Travels With Charley, Post Script

Hit ’em boys!
Well I’ve said it before, and I’ll say it again
You get nothing for nothing: expect it when
You’re backseat driving, and your hands ain’t on the wheel…
–  Judas Priest – “Heading Out To The Highway”

Who is Charley? Rather what is Charley?  Charley would be my new traveling companion, a Tesla Model S 90D.  And why the name Charley one might ask?  As I was about to embark on a cross country trip, I was reminded of one of my favorite books by John Steinbeck, Travels with Charley.  Since the Tesla is a machine with some human-like qualities, it needed a name and Charley seemed to fit.

Charley, Elon Musk made it and I named her.

I was scheduled to fly back from Orange County, California to New York City on August 12, 2016.  But a few days prior to flying east, I decided that getting a new car, equipped with some of the most advanced automated driving features, and driving it back east would accelerate my understanding of the current level of driving automation and how well it functioned.  This would allow me to be one of the few attorneys to have a real grasp of the abilities and limitations of autonomous driving.

In order to make the most of what had long been on my bucket list – a cross country drive – I convinced my oldest son Drew, also a lawyer, to fly west to meet me and head out on the highway.  No prodding was necessary.  And so on August 12th, at around 5:00 PM, after picking up Charley at the Tesla showroom in Costa Mesa and without out any real planning at all, we pulled onto “The 15” and began a 2,801 mile journey back to the Big Apple.  Friday afternoon traffic be damned. We did not even make it out of California that night.
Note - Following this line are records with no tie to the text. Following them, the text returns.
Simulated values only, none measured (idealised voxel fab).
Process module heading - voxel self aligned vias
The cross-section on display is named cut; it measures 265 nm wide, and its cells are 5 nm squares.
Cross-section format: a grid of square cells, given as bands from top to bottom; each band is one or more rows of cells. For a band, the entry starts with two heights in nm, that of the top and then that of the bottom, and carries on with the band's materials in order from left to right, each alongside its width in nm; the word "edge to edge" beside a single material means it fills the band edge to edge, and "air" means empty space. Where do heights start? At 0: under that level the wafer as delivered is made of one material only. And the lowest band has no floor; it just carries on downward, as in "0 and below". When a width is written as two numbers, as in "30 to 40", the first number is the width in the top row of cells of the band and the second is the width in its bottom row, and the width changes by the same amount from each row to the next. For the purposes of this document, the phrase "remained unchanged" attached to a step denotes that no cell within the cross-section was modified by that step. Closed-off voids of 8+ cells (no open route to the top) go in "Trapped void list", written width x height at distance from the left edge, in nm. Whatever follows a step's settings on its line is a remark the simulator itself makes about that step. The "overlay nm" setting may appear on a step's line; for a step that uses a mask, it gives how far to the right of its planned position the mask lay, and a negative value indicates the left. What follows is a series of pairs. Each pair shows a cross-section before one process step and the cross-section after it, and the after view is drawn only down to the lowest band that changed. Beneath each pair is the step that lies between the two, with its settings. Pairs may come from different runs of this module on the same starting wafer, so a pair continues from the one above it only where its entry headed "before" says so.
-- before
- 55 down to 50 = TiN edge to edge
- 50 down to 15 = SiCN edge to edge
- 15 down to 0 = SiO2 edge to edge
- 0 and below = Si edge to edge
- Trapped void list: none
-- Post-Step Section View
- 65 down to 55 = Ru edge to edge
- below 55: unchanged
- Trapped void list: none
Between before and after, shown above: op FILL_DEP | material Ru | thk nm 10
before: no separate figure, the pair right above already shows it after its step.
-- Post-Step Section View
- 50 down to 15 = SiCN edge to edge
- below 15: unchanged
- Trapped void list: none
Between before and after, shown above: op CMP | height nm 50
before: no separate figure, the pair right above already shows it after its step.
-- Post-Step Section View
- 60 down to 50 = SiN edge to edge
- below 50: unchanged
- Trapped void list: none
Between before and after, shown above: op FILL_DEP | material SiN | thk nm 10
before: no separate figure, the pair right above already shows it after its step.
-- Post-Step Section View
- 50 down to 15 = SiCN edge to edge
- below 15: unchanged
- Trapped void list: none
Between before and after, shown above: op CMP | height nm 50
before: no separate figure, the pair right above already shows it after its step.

What I thought would be a three day journey, came in closer to five days.  Charley and I passed through the Lincoln Tunnel at 2:00PM on Tuesday, August 16th.  But Drew and I did get to spend the weekend together and see some of this country’s most beautiful places.  And a little political commentary here – this country is in a lot better shape than some politicians would lead us to believe.  Driving across its breadth and seeing what this country has become and will evolve into as technology advances, lends to a positive view.  But let me get back on course.

I can summarize the 12 state journey in an automated car with a few bullet points:

  • The Tesla, or for that matter, any other car in the marketplace, does not take you where you want to go.  In essence, an automated car does not follow a GPS driving plan.  But it will stay in its lane no matter how much that lane twists and turns and it will stop and go in a relatively safe manner.
  • While Charley can sense other vehicles in its traffic flow, Tesla’s Autopilot does require the driver to be completely engaged.  However, assuming you can relax enough to let this technology work, you can be a little more at ease while you drive.
  • When in Autopilot mode, the Model S will slow down from 80MPH to 15MPH when a reckless truck driver makes a sudden lane change in front of you on a steep uphill grade on a major highway as we found out in Utah!
  • Driving an automated car requires some of your old driving skills but handles some of the driving.  But automation requires a new kind of engagement and, at times, a new set of driving skills.  The lane changing dynamic is a perfect example of this.  If you put on your turning signal indicating a desire to change lanes, the car will check the desired lane and then launch.  You have to override the system to stop it.  In essence, once you click the turn signal up or down, get ready for the car to move right or left.  Oddly, it does not turn your turn signal off after execution.  This takes some getting used to.
  • Autopilot can, and will, unexpectedly cede control with what can be a very abrupt warning.
  • As everyone has heard, the United States is a big country, and in places like Kansas, the roadways are straight, boring and never ending.  Charley allowed us to take in more of the scenery and because it was in control, allowed both of us to relax a bit more while providing relief in the boring stretches.
  • The most useful aspect of the Tesla was in bumper to bumper traffic where it proceeds at a safe distance in relation to the car in front of you.  Rear end accidents will definitely be in decline.


The Tesla is not an autonomous car or what has popularly been referred to as “self driving.”   The Tesla Model S is a car with automated features and “automated” should not to be confused with “autonomous.”  No vehicle in the marketplace is truly autonomous – yet.  But for those who care about the evolution of the driving experience (auto repairers, lawmakers, insurers and lawyers), you should be aware that this technology is much more prevalent on our roadways than many realize.  You don’t have to get a new car and drive it cross country for the experience.  Visit a show room, go to a car show and get a chance to learn what’s going on.


In August 2016, Mike Nelson embarked on a cross-country road trip from Orange County, California to New York City in a Tesla 90D Model S.  The Model S is equipped with autopilot and electric all-wheel drive.  Mike shared his experiences on the road with autonomous technology with Up to Speed readers in a series of posts.